I'm not sure I can add much value to the recommendations themselves, but I do believe the page needs to explain in relatively simply terms that that joining a particular instance isn't necessarily hindering access to any content, otherwise people will generally choose the most populous.
Lemmy
Everything about Lemmy; bugs, gripes, praises, and advocacy.
For discussion about the lemmy.ml instance, go to !meta@lemmy.ml.
the page should also not show the users/month per instance
I agree. I know I initially joined lemmy.ml (before moving to a smaller instance) because of both these reasons. I felt I would miss out on content and that I should join the biggest community.
I'll be submitting my instance to be considered to the recommended list. I've thrown a nice amount of resources at my lemmy instance and i'm pretty excited to see how it will handle the extra load that is expected!
the dude abides
Perfect, can you make a pull request?
Will have this done before the end of the day! I will be adding support for the French language as well to accommodate french speaking individuals as well!
Got this completed! Looks like the merge request was accepted and merged into the main already. Thanks for giving the heads up.
I think my server lemmy.world would qualify :-)
Great, can you make a pull request?
Ohh, never done that before. Should I create a fork, edit the file, and then submit as PR?
(yes)
Lemmy try that.
OK I submitted the PR.
I can't access your instance from my instance (feddit.de), although my instance is linked to yours. Does anyone have an idea what this could be?
The admin team needs to be prepared for a large influx of users, both in terms of hardware and moderation
Reddit has almost half a billion users, so until there is horizontal scaling I would argue no instance is ready.
One criterion i would add is economic viability, Lets look at beehaw, it has about 1000 monthly active users and according to opencollective got about 1000$ this month (for some reason the opencollective page of lemmy can't show this stat), that puts him at the ARPU (active revenue per user) of about 1$ a user which is similar to reddit that has ARPU of about $1.02 (and was much lower in 2021, about 0.5$).
There is horizontal scaling through federation. Even if lemmy.ml, beehaw.org and lemmy.one go down, users can still join instances like sh.itjust.works. The instance list on join-lemmy.org works as a load balancer.
If your goal were wider adoption, having a big "sign up" button (with the server name on/next to it) that links to a random "recommended" general instance could be best. Put a "sign up on a different instance" button next to it, and a list of instances below that.
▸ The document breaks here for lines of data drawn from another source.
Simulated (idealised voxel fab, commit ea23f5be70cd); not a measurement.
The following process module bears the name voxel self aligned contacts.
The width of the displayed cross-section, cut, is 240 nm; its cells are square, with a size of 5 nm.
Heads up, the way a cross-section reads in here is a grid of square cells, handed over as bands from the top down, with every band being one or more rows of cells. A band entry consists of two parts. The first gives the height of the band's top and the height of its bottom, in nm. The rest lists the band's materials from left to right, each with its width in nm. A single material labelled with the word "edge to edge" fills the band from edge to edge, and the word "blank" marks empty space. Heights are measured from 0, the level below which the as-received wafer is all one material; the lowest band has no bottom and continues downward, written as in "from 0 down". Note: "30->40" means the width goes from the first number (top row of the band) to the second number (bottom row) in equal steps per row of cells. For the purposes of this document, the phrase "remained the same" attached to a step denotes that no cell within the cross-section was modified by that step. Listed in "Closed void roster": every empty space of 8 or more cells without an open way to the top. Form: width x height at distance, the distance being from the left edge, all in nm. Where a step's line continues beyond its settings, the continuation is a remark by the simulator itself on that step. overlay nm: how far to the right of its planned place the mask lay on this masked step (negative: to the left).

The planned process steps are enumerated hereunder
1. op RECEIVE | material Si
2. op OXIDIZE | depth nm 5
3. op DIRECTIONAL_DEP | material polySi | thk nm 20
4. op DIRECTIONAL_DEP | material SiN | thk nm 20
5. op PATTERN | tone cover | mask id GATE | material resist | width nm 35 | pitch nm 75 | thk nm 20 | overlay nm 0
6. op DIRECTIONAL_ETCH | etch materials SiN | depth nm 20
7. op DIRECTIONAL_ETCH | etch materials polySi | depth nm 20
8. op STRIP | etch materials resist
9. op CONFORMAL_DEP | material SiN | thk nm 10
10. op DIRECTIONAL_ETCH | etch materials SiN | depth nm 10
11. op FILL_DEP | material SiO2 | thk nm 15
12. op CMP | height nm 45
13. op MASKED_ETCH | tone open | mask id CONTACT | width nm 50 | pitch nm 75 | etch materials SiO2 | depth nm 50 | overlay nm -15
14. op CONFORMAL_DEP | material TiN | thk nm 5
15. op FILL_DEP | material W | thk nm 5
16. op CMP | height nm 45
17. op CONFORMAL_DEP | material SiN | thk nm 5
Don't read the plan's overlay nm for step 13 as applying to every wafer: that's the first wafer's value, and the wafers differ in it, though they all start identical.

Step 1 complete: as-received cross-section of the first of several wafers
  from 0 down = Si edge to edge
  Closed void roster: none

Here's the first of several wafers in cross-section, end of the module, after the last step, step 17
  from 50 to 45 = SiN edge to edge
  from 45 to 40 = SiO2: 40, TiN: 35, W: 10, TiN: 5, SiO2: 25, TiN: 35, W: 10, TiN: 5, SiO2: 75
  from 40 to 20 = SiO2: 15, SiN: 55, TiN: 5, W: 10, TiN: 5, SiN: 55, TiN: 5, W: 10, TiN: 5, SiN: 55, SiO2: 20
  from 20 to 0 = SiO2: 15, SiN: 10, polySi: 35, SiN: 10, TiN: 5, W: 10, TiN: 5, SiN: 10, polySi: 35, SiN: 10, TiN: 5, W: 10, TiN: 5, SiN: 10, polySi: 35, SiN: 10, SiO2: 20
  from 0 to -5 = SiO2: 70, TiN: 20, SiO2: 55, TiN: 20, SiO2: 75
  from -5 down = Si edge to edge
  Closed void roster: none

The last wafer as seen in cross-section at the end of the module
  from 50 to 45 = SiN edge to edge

Of course - that's IF it's your goal.
I think Mastodon does this, but just a static link to mastodon.social instead of randomly rotating it.
Edit: that's what they do on the app - but not joinmastodon.org
Instances have different topics and moderation, so it should be left to each person which one they prefer to join.
And it would be - no choice is being removed. It's more of a "I'm not sure what all this is... I just want to join lemmy" button. But I know that perhaps that's not completely in line with the core/original culture of the Fediverse. But a lot of people have incorrect assumptions on what federation is, if indeed they know anything about it at all. This leads to decision paralysis and confusion. People overthink which instance to join, at least among the open "general" instances.
And it would need to be explicitly opt-in for each server.... I don't think BeeHaw would be open to this for example.
I agree with your way of thinking. I believe a lot of people would be open to recreating an account on an instance that vibes with them more once they understand how it all works too.
I did that about 3 or 4 times already and only a couple of them were by accident!
If your goal were wider adoption, having a big "sign up" button (with the server name on/next to it) that links to a random "recommended" general instance could be best. Put a "sign up on a different instance" button next to it, and a list of instances below that.
I think this is an excellent idea
I was trying to edit my comment and accidentally deleted it! D'oh!
If your goal were wider adoption, having a big "sign up" button that links to a random "recommended" general instance could be best (with the url/name clearly on the button). Put a "sign up on a different instance" button next to it, and a list of instances below that.
Of course - that's IF it's your goal.
I think Mastodon does this, but just a static link to mastodon.social instead of randomly rotating it.
Edit: that's what they do on the app - but not joinmastodon.org
FYI you can restore deleted comments by clicking the delete icon again.
Oh hey thanks
Those are solid requirements to be listed on joinlemmy.org and I would also add another one about moderation policies prohibiting racism, sexism, anti-LGBTQ+ bigotry, Islamophobia, etc. Otherwise, if a user joins an instance that the "official" page recommends and discovers it's racists / sexist / etc, they'll see it as a problem with #lemmy as a whole, as opposed to just one bad instance.
And as we've seen on Mastodon, if a Black user goes to a site where racism is tolerated and quickly encounters racist sh*t, they leave and tell their friends; ditto for trans, queer, Muslim, etc. users having bad initial experiences. Once that happens a bunch of times the reputation becomes hard to shake. Much better to steer people to sites where they're less likely to have a bad experience!
Good point
Our server on slrpnk.net can very likely take some more users, but I am pretty new to hosting Lemmy and it's currently only me that has some time to managing the server and approve applications.
So maybe better not to add it directly to the recommended instances list.
Controversial idea: I think we should remove the "users per month" number on the instance list. It's confusing to newbies and encourages people to join a "large" instance when the number doesn't really correlate with actual server capacity.
Edit: And don't display the ones with 1 or fewer users. They are obviously private single user ones. If someone wants to start a public one, they'll be able to come get 2 or 3 others to join up and they'll pop onto the list.
Ideally the recommended instances section wouldn't be static. It would put a different instance in prime position for each user that visits... a poor mans load balancing I guess.
The order of recommended instances is randomized, there is a different one at the top each time you reload.
That works.. hadn't realised it was randomized with only two recommended.
smaller general purpose instances such as sh.itjust.works
@nutomic certainly szmer.info, one of the largest instances for many years, and the only one in Polish
I've stood up aussie.zone primarily for Australians, but open to anyone. Same as poVoq, its just me at this stage.. but I've disabled community creation.